Melody, refinement and an echo of Romanticism
Melody is the quality most often singled out in the
work of John Frandsen - his special melodic vein, the feeling for the finely
wrought vocal melody that permeates his music; a melodic approach that the
composer himself has sometimes characterized as "surrealistic". While this
melodic quality is present in the bulk of John Frandsen's output, it is
naturally clearest in the vocal works and the many operas - no fewer than seven
so far: six chamber operas - three of these forming a trilogy based on Svend
Aage Madsen's novel Tugt og utugt i mellemtiden ("Vice and Virtue in the
Middletime") - and a full-length opera for full chorus and orchestra, I-K-O-N, commissioned and premiered in
the spring of 2003 by the Royal Opera in Copenhagen.

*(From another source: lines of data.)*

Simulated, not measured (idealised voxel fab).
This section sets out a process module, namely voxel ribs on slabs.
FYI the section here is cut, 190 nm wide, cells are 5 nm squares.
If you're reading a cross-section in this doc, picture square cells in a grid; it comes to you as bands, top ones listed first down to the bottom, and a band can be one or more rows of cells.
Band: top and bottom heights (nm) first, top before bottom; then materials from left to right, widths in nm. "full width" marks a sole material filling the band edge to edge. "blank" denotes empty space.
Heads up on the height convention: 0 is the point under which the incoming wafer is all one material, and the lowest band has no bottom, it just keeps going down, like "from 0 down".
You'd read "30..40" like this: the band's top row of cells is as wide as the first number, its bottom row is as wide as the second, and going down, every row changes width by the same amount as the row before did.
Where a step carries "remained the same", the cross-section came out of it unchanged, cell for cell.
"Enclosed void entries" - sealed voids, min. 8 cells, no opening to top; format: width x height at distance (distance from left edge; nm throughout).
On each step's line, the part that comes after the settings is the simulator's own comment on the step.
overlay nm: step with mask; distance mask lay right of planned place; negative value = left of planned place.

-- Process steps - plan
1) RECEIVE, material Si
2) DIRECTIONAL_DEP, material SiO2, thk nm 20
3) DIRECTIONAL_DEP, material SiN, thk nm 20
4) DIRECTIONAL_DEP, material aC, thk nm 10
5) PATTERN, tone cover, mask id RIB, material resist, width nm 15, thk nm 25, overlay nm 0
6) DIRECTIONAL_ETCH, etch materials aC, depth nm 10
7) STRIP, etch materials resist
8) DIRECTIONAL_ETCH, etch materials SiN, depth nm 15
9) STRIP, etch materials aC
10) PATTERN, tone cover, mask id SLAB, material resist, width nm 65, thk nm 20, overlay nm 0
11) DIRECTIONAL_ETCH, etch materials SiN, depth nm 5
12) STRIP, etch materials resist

At the Yellow Emperor's Time (2003), the most recent work on
the CD, is a central aria from the opera I-K-O-N. In this aria we find an example
of John Frandsen's vocal art at its best, as well as an example of the
surrealism to which the composer refers. It is moving in all its apparent
simplicity. One is actual tempted to sing along. Yet that could be a risky
business. The apparently so simple, repetitive melody constantly turns in new
directions. Small displacements give the melodic flow new colours and
freshness. Its realism and its recognizable melody are changed imperceptibly in
a surrealism consisting of unforeseen turns. It is discreetly done. There is no
attempt to over-embroider. Everything is exquisitely delicate and refined, and
the result is thoroughly beautiful music that will give pleasure to all
regardless of the background one brings to listening. At the
Yellow Emperor's Time thus also demonstrates another side of John Frandsen:
the sophisticated and delicate. This is particularly true of the orchestral
setting which accompanies the aria. With its simple effectiveness it is itself
worth studying. Its few but precise resources evoke a strangely transparent
mood of fairytale, ancient times and the Orient, optimally supporting and
building further on the fundamentally surreal character of the aria.
Delicacy and sophistication also
permeate the remaining tracks of the CD. In fact the two concepts are at least
as central to the full span of John Frandsen's oeuvre as the often-remarked
singability. In the oldest work on the CD, Amalie
Suite (1985), the refinements thrive within chamber music dimensions. The
music of the suite comes from John Frandsen's first opera, Amalie, and the ensemble is the same as in the opera -
decet and percussion. Several types of music unfold here in a kaleidoscopic
process with abrupt changes in the texture. The small melodic fragment of the
oboe does however run as a constant strand through the otherwise highly varied
music of the first couple of minutes (up to about 2:37).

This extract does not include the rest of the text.